Rarely, if ever, blended (except to make champagne and other fine sparklers), Pinot Noir is known both for vibrantly juicy wines marked by hints of raspberries cherries and plums and for soft, ethereal, mellow wines with hints of chocolate, game and even vegetal notes.
It’s called the heartbreak grape, not only because it’s tricky to grow, is picky about its soil, doesn’t like the heat and is so thin-skinned that it’s susceptible to mildew, rot, frost, but also because fine Pinot wine is just so hard to find. All too often it flatters to deceive and just when you’ve found a great one, you try another only to leave cruelly disappointed, suffering from what I term post-Pinot tristesse. Don’t you hear the devil’s laughter?
The French will tell you that only in Burgundy or Champagne does Pinot Noir really sing. That if you want floral, perfumed Pinot you should go to Beaune and that if you want voluptuous, juicy wines, you should make for Morey-St-Denis. For spice, go to Pommard; for elegance go to Volnay; for earthy weight go to Nuits-St. Georges and so on.

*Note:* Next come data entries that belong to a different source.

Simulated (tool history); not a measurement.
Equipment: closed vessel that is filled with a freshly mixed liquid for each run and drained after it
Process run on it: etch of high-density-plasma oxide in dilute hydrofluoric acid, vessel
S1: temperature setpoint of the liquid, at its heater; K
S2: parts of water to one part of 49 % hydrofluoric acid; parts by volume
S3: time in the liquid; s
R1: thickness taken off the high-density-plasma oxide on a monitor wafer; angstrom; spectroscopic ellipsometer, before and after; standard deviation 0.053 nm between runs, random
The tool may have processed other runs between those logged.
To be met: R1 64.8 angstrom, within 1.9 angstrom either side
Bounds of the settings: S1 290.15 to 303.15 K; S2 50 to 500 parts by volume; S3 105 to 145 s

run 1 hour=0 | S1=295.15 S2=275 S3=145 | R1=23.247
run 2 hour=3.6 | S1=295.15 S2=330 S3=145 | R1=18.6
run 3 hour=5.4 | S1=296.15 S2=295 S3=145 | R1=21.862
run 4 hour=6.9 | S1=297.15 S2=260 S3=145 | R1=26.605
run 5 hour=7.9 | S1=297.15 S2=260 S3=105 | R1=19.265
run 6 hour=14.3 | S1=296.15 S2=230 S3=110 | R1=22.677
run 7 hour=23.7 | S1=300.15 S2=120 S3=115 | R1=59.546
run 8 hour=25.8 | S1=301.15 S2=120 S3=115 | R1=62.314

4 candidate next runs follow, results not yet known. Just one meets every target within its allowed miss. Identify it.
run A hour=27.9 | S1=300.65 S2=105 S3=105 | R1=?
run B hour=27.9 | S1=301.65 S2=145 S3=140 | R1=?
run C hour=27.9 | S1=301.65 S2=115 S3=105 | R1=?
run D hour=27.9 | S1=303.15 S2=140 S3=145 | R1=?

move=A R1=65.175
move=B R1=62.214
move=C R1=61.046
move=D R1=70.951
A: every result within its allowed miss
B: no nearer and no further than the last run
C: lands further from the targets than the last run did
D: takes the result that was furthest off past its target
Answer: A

And if you want fine Pinot Noir-based fizz, head to Champagne and producers such as mighty Bollinger. Or try one of the smaller producers such as Henri Chauvet, whose Blanc de Noirs Brut NV is a glorious blend of 90 per cent Pinot Noir and 10 per cent Pinot Meunier, full of toast, brioche and citrus.
But hang on a tick. If you’re so keen on Pinot Noir, why not look further afield? Despite what the French say, there are increasingly fine sweet spots where this most capricious of varieties has deigned to shine.
One of my all-time favourite expressions comes from Hamilton Russell Vineyards in the Hemel-en-Aarde Valley in South Africa. Here, thanks to warm days tempered by cooling sea breezes, Anthony HR and his team produce gorgeously drinkable wines full of soft, silky-smooth, mellow fruit. Neighbouring wineries such as Bouchard Finlayson, Newton Johnson and La Vierge are not far behind.
For Pinot Noirs characterised by vibrant fresh and sour cherry notes, brighter and livelier than those of Burgundy and less earthy and vegetal, try those from Central Otago in New Zealand. Here wineries such as Mount Difficulty, Mount Edward, Amisfield, Rippon, Felton Road and Quartz Reef produce astoundingly fine wines.
Travel north to Marlborough and if you don’t fall under the spell of Seresin Estate’s remarkable expressions such as their Sun and Moon, Raupo Creek and the madly accessible Leah and Rachel, then I don’t think you’re a Pinot lover at all.
Then there’s Mornington Peninsula in Victoria, Australia (seek out Stonier, Moorooduc, Crittenden and Paringa) and Russian River in Sonoma County, California (Marimar, Lynmar and De Loach).
Oh and what about Oregon? It’s no accident that Burgundy royalty in the form of Veronique Drouhin (of Maison Joseph Drouhin) was moved to make wine there. And don’t forget the Niagara Peninsula of Canada, where the likes of Norm Hardie make wonderfully complex examples.
Closer to home there’s Germany (where the grape is known as Spatburgunder) and neighbouring Alsace, best known for its whites but where every grower makes light and elegant Pinot Noirs too.
Even Britain is in on the act and not just for sparklers. Balfour ‘The Suitcase’ from Hush Heath Estate in Kent is just one of several tasty still English Pinots I’ve sampled recently.
Fine burgundy might be off limits for the foreseeable but that doesn’t mean fine Pinot Noir is too.